NEBRASKA COURT OF APPEALS
Oct 25, 2011
No. A-11-131 (Neb. Ct. App. Oct. 25, 2011)

Opinion

No. A-11-131.

10-25-2011

CHARITY A. KLEIN, APPELLANT, v. MARK A. KLEIN, APPELLEE.

J.K. Harker, P.C., L.L.O., for appellant. Leslie A. Christensen, of Family & Juvenile Law Omaha, Christensen & Madam-Campbell, P.C., L.L.O., for appellee.


MEMORANDUM OPINION AND JUDGMENT ON APPEAL


NOTICE: THIS OPINION IS NOT DESIGNATED FOR PERMANENT PUBLICATION

AND MAY NOT BE CITED EXCEPT AS PROVIDED BY NEB. CT. R. APP. P. § 2-102(E).


Appeal from the District Court for Douglas County: J. PATRICK MULLEN, Judge. Affirmed.

J.K. Harker, P.C., L.L.O., for appellant.

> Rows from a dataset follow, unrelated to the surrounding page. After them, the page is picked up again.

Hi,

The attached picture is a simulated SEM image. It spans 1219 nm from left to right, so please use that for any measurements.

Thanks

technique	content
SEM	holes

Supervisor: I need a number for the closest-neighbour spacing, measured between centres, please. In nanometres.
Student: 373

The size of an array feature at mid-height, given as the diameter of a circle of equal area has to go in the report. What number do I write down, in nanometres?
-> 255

Leslie A. Christensen, of Family & Juvenile Law Omaha, Christensen & Madam-Campbell, P.C., L.L.O., for appellee.

IRWIN, CASSEL, and PIRTLE, Judges.

PIRTLE, Judge.

INTRODUCTION

Pursuant to this court's authority under Neb. Ct. R. App. P. § 2-111(B)(1) (rev. 2008), this case was ordered submitted without oral argument. Charity A. Klein appeals from an order of the district court for Douglas County denying Mark A. Klein's complaint for modification and Charity's counterclaim for a custody change. Charity challenges the court's finding that there is no material change of circumstances warranting a change from the original decree and the finding that it is in the best interests of the children to remain in the custody of Mark. Based on the reasons that follow, we affirm.

BACKGROUND

The parties married on August 11, 2000, and had two children: a daughter, born in January 2002, and a son, born in September 2003. A decree of dissolution was entered on May 27, 2008, awarding Mark sole legal and physical custody of the minor children. The decree granted Charity scheduled visitation every Sunday at 5 p.m. through Wednesday morning with parenting time on Tuesday and Friday evenings on the weeks she did not have the children. The decree also ordered Charity to pay monthly child support in the amount of $780.

Mark filed a complaint to modify on March 3, 2009, seeking to modify Charity's parenting time and contact with the children. Mark alleged Charity refused to respect his position as the custodial parent and engaged in activities not in the best interests of the children. On April 16, Charity filed a counterclaim seeking a change in custody from Mark to Charity.

On April 9, 2010, Mark filed an ex parte motion to suspend overnight visitation and require all of Charity's contact with the children to be supervised. On April 14, Mark filed a motion for further temporary orders and to set a trial date, requesting supervised visitation upon the recommendation of a case manager for Child Protective Services. On April 22, Charity filed a motion for a psychological evaluation and a substance abuse evaluation applicable to both parties. On April 27, a hearing was held on the motions. Following the hearing, the court entered an order on May 10 requiring both parties to submit to psychological and drug testing. The court also limited Charity's established visitation to no fewer than two times per week, for not less than 20 hours, and ordered that her visits be supervised.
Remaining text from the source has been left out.